It’s a drizzly morning in Copenhagen, but the rain hasn’t deterred people from forming a line outside Juno the Bakery for kardemomme snurre (cardamom buns). Made from fragrant yeasted dough rolled with ground black cardamom and organic butter, the kardemomme snurre are worth waiting for. Once inside the homey, narrow space, customers huddle over the pastry-laden glass cabinet and select their morning treats. Some shoppers scoff them immediately, while others take brown paper bags bursting with buns or croissants to-go. Juno the Bakery is consistently heaving. But despite drawing a regular crowd, the bakery, which opened late last year in Copenhagen’s Osterbro neighborhood, feels like a local joint. This is precisely the way Emil Glaser, co-founder of the bakery and former Noma chef, wants it to feel.

“We knew we wanted to create something that gave value to our local neighborhood. A bakery felt like a great place to start, so we just jumped straight in,” says Glaser. He isn’t the only chef-turned-baker who has recently unveiled a neighborhood spot stocking baked goods. Over the past year, the city has seen a significant rise in chef-owned and operated bakeries.

Copenhagen isn’t new to baked goods. On the contrary. The Danes have been eating dark rye and weinerbrød pretty much since the Vikings. In Denmark, almost every morning begins with a slice of sourdough loaded with butter, jam and cheese or (on weekends) a spandauer (a pastry with vanilla cream). Bread and pastries are an integral part of the food culture, so why are we seeing an emergence of hip, new bakeries now? “We believe people are starting to crave better sourdough bread. Fully organic, naturally leavened, no crap,” says Jesper Gøtz, former sous chef at Copenhagen’s 108. Along with his co-workers Mia Boland and Sara Macedo, Gotz opened Lille Bakery in a warehouse space on Refshaeløen island on the outskirts of Copenhagen (close to Noma).

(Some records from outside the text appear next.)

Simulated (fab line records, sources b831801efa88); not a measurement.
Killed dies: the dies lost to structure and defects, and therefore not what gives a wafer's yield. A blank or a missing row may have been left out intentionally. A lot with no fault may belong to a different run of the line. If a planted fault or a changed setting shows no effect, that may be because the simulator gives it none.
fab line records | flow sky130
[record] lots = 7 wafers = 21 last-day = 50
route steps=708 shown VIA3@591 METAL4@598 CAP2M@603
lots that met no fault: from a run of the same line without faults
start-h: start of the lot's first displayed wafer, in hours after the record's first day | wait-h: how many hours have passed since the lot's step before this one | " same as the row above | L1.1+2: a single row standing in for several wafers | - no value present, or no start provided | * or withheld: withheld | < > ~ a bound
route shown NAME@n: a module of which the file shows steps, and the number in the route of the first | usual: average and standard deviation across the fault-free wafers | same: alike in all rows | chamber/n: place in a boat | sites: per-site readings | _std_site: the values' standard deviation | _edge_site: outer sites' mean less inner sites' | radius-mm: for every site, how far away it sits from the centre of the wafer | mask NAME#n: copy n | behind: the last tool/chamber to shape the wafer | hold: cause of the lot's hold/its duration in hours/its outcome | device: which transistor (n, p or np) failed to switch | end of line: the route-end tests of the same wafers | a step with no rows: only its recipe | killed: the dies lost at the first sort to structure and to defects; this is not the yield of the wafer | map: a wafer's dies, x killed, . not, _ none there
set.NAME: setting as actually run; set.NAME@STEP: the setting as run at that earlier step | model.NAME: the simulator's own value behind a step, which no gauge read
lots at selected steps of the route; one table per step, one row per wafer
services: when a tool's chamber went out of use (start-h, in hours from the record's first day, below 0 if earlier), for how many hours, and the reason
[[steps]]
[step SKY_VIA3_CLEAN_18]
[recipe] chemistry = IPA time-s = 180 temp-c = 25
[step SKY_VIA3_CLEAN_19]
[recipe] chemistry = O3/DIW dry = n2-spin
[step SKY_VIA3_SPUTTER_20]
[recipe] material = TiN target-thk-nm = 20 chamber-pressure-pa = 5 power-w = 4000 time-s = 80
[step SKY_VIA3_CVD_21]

“We decided to open a place where we would all like to spend time and that would also bring something positive to the community,” says Gotz. Inside the lofty glass-fronted bakery, long wooden sharing-style tables evoke a cozy community feel. Locals roll around on their bikes and grab loaves of bread to-go, or stop for a cup of coffee and warming slice of sourdough slathered with butter, jam and cheese. On the menu, there’s everything from rye bread to sourdough buns, sausage rolls and berliners. They also have more substantial meals like salted cod and tomato and stracciatella (which come with bread), but a firm favorite is the little alice berliner, a donut (without a hole) dusted with pink sugar and topped with a dollop of strawberry jam and milk cream, which tastes as good as it looks on Instagram.

On the other side of Copenhagen, in the Nørrebro neighborhood, Mirabelle, a restaurant and bakery opened by chef Christian Puglisi, begins the day with pastries and ends with pasta. Puglisi became passionate about baking when he began building his Michelin-starred flagship restaurant, Relæ in 2009. “Bread has a very special position in the meal. Delivering a very high level of sourdough bread was a simple and basic way of setting the tone and quality of the dining experience at Relæ,” he says. It’s extremely common to receive a basket of freshly baked bread before or with a meal in Copenhagen, even at a Michelin star restaurant. In 2014, Puglisi opened Mirabelle, which produces a signature sourdough made from organic Øland’s wheat, grown and milled just 18 miles away at the bakery at Kornby Mølle. The bread is mixed and strengthened by hand, and naturally fermented for 24 hours before going into the oven for a long time on a high temperature. It’s certainly not a simple process, but Puglisi is a stickler for quality. “Supermarkets and gas station have successfully marketed bake-off breads produced in factories, which are sold at ridiculous prices. They are impossible to compete with. It seems like the general standard is getting very polarized – very good in the high end, and really bad in the rest.”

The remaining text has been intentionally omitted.